Growing group of disappearing Democrats on Massachusetts ballot
Some years it’s hard to decide which primary to vote in. You’re interested in fights on both sides, but it’s not a buffet, so you have to choose between Democrat and Republican.
I’m taking a GOP ballot next Tuesday. Sunday I’ll tell you who I’m voting for, although if you read this column or listen to my radio show, you probably have a pretty good idea.
Today, though, I’ll tell you about a conversation I had with my daughter, who lives in Charlestown. Like me, she’s “unenrolled.” Like me, she’s… pragmatic, shall we say.
Last month when I saw her I was holding something in both my hands that I knew would get her attention. In my right hand, two tickets to a Yankees game at Fenway. In my left, a $50 gift card to Dunkin’ Donuts.
“What do you want?” she asked. That girl is a quick study.
“I want you to take a Democrat ballot,” I said. “You, and your boyfriend too.”
“Send me an email with the names,” she said, lunging for the tickets and the gift card.
Here’s what I sent her: Congress: Mike Capuano. Secretary of State: Bill Galvin. District Attorney: Greg Henning. Register of Deeds: Steve Murphy.
The rest of ‘em, she’s on her own. I’m guessing she blanks everything else. I know I would.
“I get it,” she said. “We’re for them because they’re Irish.”
“Correction,” I said. “We’re for them because we’re Irish.”
That was a joke, okay? I just wanted to see if the moonbats were paying attention. But the fact is, this year, the deranged fringe that’s taken over the Democrat party has taken its cue from Joseph Conrad: “Exterminate all the brutes!”

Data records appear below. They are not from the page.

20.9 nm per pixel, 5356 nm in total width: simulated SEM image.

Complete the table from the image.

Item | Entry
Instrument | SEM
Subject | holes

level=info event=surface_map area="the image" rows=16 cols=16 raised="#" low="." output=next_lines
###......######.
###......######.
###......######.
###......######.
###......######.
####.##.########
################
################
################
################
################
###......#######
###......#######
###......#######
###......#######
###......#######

In case you haven’t noticed, we are the brutes. If you own a gun, go to church, grew up in Massachusetts or work for a living – you’re on their bleep list, pal. There’s a bounty out on you.
Let me ask you this: Could JFK even get 15 percent of the vote at the state Democrat convention to make it onto the primary ballot in Massachusetts today?
No bleepin’ way. He cut taxes! He gave money to Nixon in his first Senate race. Sen. Joe McCarthy was the godfather of his first niece, Kathleen. He called the newly liberated African countries “boogie republics.”
Mike Capuano, needless to say, is no JFK. But he has been declared a non-person because he’s, well, how many times has the Globe called him “half-Irish?”
Among the Beautiful People, isn’t it enough that Capuano is… half-Italian? But I guess half-Irish is even more damning. It doesn’t matter that his case of Trump Derangement Syndrome is almost as full-blown as his challenger Ayanna Pressley’s, he must be eliminated.
In the lunatic asylum that the Democrat party has become, Capuano is an outpatient. And that’s just not good enough anymore.
They’re swooning over Pressley. She wants to abolish ICE. She’s not from Massachusetts – just like the fake Indian, Katherine Clark, Deval Patrick, Barney Frank, Sheriff Tompkins and everyone who is anyone in Massachusetts Democracy.
Don’t these fools understand – if the Democrats win back the House in November, and Capuano is reelected, he takes over as chairman of the Transportation Committee.
I get that Democrat primary voters don’t care about roads – if you have a trust fund, which they all do, you’re not sweating the morning commute. But guess what – Capuano could get them a lot of federal money for their precious bike paths. Yes, bike paths!
If only he had one or two even semi-normal towns in his district – Belmont, say, or Watertown.
Sorry Mike, but I’m doing my best – I’m getting you those two votes in Ward 2 you weren’t counting on.
Then there’s Secretary of State Bill Galvin. He’s even more unacceptable than Capuano – he’s full-blooded Irish. The guy he’s running against is on the Boston City Council, like Ayanna. Josh Zakim has missed voting in 15 or 16 elections. Think about that one – the guy who wants to enforce election laws can’t actually be bothered getting to the polls himself.
Another funny thing about Josh Zakim. Every time he opens his mouth, I see Steve Grossman’s lips moving.
Then there’s Greg Henning. I don’t know much about him other than that he’s John Henning’s son, but look who he’s running against. Rachel Rollins, who is endorsed by Shaun King, the white guy who claims he’s black – Talcum X, as we call him, or Kareem of Wheat.
Usually Boston pols get elected to office and are then arrested for stealing. Rachel did the reverse – she got arrested out at UMass for stealing and now she wants to be the top elected cop in Suffolk County. She got a CWOF, continued-without-a-finding, just like she was an illegal or something.
The Globe’s got a tingle up its varicose-vein leg about Rachel – all I can figure is, Henning must be Irish too.
Finally, there’s Steve Murphy, way down the ballot. His father was a Boston cop, he went to Boston Latin, he’s married (to a woman) – your Honor, I move for a directed verdict of guilty.
Sunday, I discuss the Republicans, and some local legislative races. And you can trust me, because like Mike Capuano, I’m half-Irish.